Friday, May 05, 2006

The Return Home, Entry #2

I've had more time to settle in and notice a change in my perception of this strange place called 'home'. Different things surprise me, make me uneasy, make it hard to feel reintegrated.

I'm still shocked by the pace and the assertive manner in which things get done. Why can't it be like the post office? I went there today to mail a few souvenirs off to contributors. The employees there don't move quickly; they're not concerned about lines. They do things in their own sweet time. It used to drive me nuts, but I am in league with the postal employees now: slow and leisurly. But one thing is to be said for the fast-moving world in the U.S., shit gets done. The phrase, "Make it happen," seems to be burned into everyone's psyche.

Not that things didn't get done in Asia. Often, I found myself marveling that amidst all the confusion, things did get done... anything. Looking to hire a car & driver? Looking for a beat up motorcycle to rent? Looking for a shoe shine, a single banana to buy, an escort for the night? You didn't have to look far or hard for someone to do something for you, take you someplace, or refer you to at least 50 others who could. All you have to do is stand on the street corner.

Maybe the difference is the way things get done -- here there is more pressure. And perhaps its because at home, I have a different role in society. I am a 'do-er' instead of a 'do-ee'. Meaning, people come to me to get shit done, whereas while traveling, I was always the employer. I had no responsibilities, no job to do. People dindn't want anything from (well, except for my tourist dollar).

---

I ventured out to the financial district at lunch time yesterday. I hadn't really been out a lot since coming back. Yes, I've been to many of our 'super stores', but they are generic experiences and don't count. I've been around my neighborhood (and the Haight is so preposterous, it doesn't count either).

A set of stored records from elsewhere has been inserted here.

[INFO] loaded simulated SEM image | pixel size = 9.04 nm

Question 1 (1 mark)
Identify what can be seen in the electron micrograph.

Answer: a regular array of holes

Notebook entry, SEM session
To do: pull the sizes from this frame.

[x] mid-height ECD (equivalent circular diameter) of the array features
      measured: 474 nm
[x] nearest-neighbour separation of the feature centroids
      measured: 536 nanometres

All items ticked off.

I was surprised by the darkness. Everyone dressed in dull, monochromatic clothing. I, myself, have a wardrobe of mostly black. As I unpacked a few weeks back, I was surprised to pull black shirt after black shirt after black shirt out of the box. Black jeans, black socks, black jackets, black sweaters. It reminded how once a friend told me he thought I was cool, "because your wardrobe is all black." And here I thought it was a witty sense of humor or intelligent advice or something like that. But no, he thought I was cool because I bought black clothes. Lots of them.

I looked into the sidewalk windows of fancy restaurants and saw business people, serious business people, talking over 20 dollar sandwhiches, or silver platters of oysters fanned out on beds of shaved ice, or hunks of rare ahi tuna plated with a fancy side dish with a strange name. Everyone solemn, everyone 'getting shit done'.

This is when I felt my most foreign, being home. I didn't really fit into the business world before my trip. The design agencies where I've worked are one step up from hanging out with friends to work on a hobby. But now I feel even more foreign -- not having spent a lot of time on the road in urban business centers, it's like going to another planet. A boring planet. A black, pin-striped planet full of acronyms and people 'doing lunch'.

I am struggling with the pace, the work world, the things I left that are now re-entering my life. When rocks come flying into our atmosphere from outer space, they fire up. That's how it feels inside my head now. A little fuse has been lit. It's flaring. And using oxygen.